When Is It Time to Pounce?

We may encounter a colleague, friend or even casual acquaintance saying just that wrong thing that is inappropriate, disturbing or merely annoying.  It is often difficult to know when to “pounce” on this person, when to let the comment slide or when to consider it a teaching moment.  After I experienced such a situation this fall (and let it slide, then regretted it) I decided that in the future, I would define my own boundaries so that the next time something like this happened, I would be prepared.

I had decided that if the relationship between me and an individual making the statement was a good one and worth preserving, I would tread lightly.  If there was time and opportunity to debrief while explaining my feelings, I wouldn’t pounce with anger or ire.  Being upfront about how a comment made me feel seemed like the right thing to do.

But I also knew that there might come a time when “the pounce” was 100% appropriate.  Until I faced the situation, I was still a little fuzzy about what this might look like.  My hardline pounce boundary was tuned to (a) lack of respect (b) loss of safety or security (c) discrimination or inequity. And I knew the time would come.  Recently, I was presented with such a situation.

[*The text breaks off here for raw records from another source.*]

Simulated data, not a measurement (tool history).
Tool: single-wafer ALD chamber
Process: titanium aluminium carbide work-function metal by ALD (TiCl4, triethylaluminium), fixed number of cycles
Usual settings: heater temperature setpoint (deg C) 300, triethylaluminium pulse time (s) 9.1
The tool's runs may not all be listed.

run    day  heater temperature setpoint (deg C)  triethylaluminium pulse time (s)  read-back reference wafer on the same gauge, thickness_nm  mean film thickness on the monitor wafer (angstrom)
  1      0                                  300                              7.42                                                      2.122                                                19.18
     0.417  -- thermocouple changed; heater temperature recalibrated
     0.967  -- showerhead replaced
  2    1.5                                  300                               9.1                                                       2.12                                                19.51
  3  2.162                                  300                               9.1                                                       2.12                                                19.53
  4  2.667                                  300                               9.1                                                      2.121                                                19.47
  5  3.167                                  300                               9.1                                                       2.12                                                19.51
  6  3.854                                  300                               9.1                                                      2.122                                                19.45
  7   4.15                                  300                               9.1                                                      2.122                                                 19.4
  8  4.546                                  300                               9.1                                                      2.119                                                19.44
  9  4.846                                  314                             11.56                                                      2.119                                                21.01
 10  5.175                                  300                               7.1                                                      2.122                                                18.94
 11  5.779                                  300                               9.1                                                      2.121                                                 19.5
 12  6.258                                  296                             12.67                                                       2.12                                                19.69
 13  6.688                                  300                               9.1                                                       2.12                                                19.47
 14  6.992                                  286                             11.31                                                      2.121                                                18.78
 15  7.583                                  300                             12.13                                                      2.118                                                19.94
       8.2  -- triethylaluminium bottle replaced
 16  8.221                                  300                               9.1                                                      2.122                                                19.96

The individual in my recent scenario was not someone I knew but had just met. No business or personal relationship with him.  So when he jokingly commented on my indecisiveness, I pounced.  When he stated that my moving around to capture a better backdrop for his photograph was “just like a woman,” I simply said, “Excuse me, your comment bothers me.”  Did he appear shocked?  No, he knew exactly what I was talking about.  But it felt good to stand up for myself.  To set my boundaries, to stick up for myself as a professional, as a woman, and as a human being with a right to be respected.  Now, I’m ready.